Wedding breakfast


A wedding breakfast is a feast given to the newlyweds and guests after the wedding, making it equivalent to a wedding reception that serves a meal. The phrase is still used in British English.
Nowadays the wedding breakfast is not normally a morning meal, nor does it look like a typical breakfast, so its name can be confusing.

Origin of the name

The name is claimed to have arisen from the fact that in pre-Reformation times, the wedding service was usually a Eucharistic Mass and that the newlyweds would therefore have been fasting before the wedding in order to be eligible to receive the sacrament of Holy Communion. After the wedding ceremony was complete, the priest would bless and distribute some wine, cakes, and sweetmeats, which were then handed round to the company, including the newlyweds. This distribution of food and drink was therefore a literal “break fast” for the newly married couple, though others in attendance would not necessarily take Communion and therefore would not necessarily have been fasting. Since usage of the phrase cannot be shown to date back earlier than the first half of the nineteenth century however, a pre-16th-century origin seems unlikely.
The author of Party-giving on Every Scale suggests the phrase may have evolved fifty years earlier:
The orthodox "Wedding Breakfast" might more properly be termed a "Wedding Luncheon," as it assumes the character of that meal to a great extent; in any case it bears little relation to the breakfast of that day, although the title of breakfast is still applied to it, out of compliment to tradition. As recently as fifty years ago luncheon was not a recognised meal, even in the wealthiest families, and the marriage feast was modernised into the wedding breakfast, which appellation this entertainment still bears.

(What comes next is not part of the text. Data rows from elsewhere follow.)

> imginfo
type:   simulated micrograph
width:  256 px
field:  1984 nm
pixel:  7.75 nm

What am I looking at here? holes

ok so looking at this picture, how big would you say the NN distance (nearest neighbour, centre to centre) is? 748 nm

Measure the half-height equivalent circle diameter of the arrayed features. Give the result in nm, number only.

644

The Oxford English Dictionary does not record any occurrences of the phrase "wedding breakfast" before 1850, but it was used at least as far back as 1838. This would agree with the quotation above, which suggests the phrase came into use about the 1830s.

Current use

The Compact Oxford Dictionary lists the phrase as only “British”, and the Merriam-Webster online dictionary does not list it at all.
The custom of the wedding breakfast is occasionally spotted in non-English-speaking countries that market themselves as wedding destinations, e.g. Poland.